"We're estimating a levelised cost of energy (LCOE) for wind projects to be installed in 2012 and 2013 that ranges from as low as $33/MWh in the better windresource regimes to as high as about $65/MWh in lower wind speed areas," Ryan Wiser, a staff scientist at the lab, said during a webcast presenting the results of the draft study. The figures, he added, incorporate both the $0.022/kWh federal production tax credit and the value of accelerated depreciation.
The study compared wind's LCOE - or the minimum price at which energy must be sold for a project to break even - over three time periods. They included 2002/03, when the price tag for an installed project bottomed out at $1,300/kW; 2009/10 when it peaked at $2,150/kW; and 2012/13 when capital costs are expected to range from $1,600/kW for projects using standard turbines to $2,025/kW for those using low wind speed machines with 100-metre towers and rotor diameters.
Between 2002 and 2009, the cost of energy rose as capital costs increased, the analysis found. But the equation changes for projects scheduled to come online in the next couple of years. Although it is still more expensive to build projects than it was a decade ago, the higher capital costs are matched with an enormous increase in expected performance, Wiser said.
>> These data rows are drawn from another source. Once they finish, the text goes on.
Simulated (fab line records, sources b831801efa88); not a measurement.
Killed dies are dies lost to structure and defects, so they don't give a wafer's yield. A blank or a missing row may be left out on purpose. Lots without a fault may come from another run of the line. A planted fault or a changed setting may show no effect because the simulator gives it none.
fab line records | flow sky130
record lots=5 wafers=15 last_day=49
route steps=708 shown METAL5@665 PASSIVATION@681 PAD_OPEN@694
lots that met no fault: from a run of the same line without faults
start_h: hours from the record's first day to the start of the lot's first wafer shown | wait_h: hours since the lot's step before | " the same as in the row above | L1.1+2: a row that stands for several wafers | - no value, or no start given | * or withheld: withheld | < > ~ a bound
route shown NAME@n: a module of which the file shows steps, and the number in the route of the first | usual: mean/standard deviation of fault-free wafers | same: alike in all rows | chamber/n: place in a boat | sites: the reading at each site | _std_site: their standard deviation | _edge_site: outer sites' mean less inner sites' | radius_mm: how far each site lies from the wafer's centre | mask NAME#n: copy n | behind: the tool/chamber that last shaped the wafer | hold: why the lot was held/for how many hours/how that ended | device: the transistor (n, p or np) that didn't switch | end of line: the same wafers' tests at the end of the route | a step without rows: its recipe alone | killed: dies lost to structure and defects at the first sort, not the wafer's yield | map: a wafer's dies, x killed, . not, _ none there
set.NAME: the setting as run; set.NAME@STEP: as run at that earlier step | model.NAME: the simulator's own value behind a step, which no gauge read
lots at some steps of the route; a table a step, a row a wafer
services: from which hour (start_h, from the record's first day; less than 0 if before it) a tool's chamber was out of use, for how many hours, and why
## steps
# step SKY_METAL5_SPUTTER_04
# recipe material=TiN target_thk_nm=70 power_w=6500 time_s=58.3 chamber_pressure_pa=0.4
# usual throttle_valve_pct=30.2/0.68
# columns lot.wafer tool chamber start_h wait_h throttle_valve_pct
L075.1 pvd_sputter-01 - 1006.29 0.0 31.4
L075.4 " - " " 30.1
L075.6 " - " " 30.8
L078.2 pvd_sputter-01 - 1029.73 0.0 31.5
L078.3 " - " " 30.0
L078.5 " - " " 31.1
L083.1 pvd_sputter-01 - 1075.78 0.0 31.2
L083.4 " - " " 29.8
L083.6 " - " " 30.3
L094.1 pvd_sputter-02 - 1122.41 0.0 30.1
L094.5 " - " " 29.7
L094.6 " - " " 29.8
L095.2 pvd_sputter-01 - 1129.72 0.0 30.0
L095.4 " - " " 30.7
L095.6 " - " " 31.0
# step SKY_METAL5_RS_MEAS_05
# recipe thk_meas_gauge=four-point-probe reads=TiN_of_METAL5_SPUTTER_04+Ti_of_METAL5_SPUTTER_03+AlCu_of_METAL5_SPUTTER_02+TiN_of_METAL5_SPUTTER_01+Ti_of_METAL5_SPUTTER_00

Those capacity factor improvements have made wind's LCOE 5-26% lower today than it was a decade ago, depending on the wind resource at the project site. If changes in operations-and-maintenance costs, financing rates and turbine availability are also factored in, said Wiser, the LCOE is as much as 24-39% lower than 2002/03.
The recent proliferation of turbines that are specifically designed for lower wind speeds has also narrowed the gap in the LCOE between low and high wind speed sites. This has made less windy areas more economically attractive for installing projects and opened up a considerable amount of additional land area for potential development, he added.
"That may help alleviate, at least to some extent, some of the transmission and siting barriers that exist for high wind speed sites," said Wiser.
The study found, for example, that the land area in the US with capacity factors greater than 35% has increased by 130-270% since 2002, depending on whether standard or low wind speed turbine technology is used.
There is also an increase in the amount of land that meets certain LCOE thresholds, Wiser said. The land base that will support projects generating wind energy for less than $55/MWh, for example, has grown by 48% over the past decade.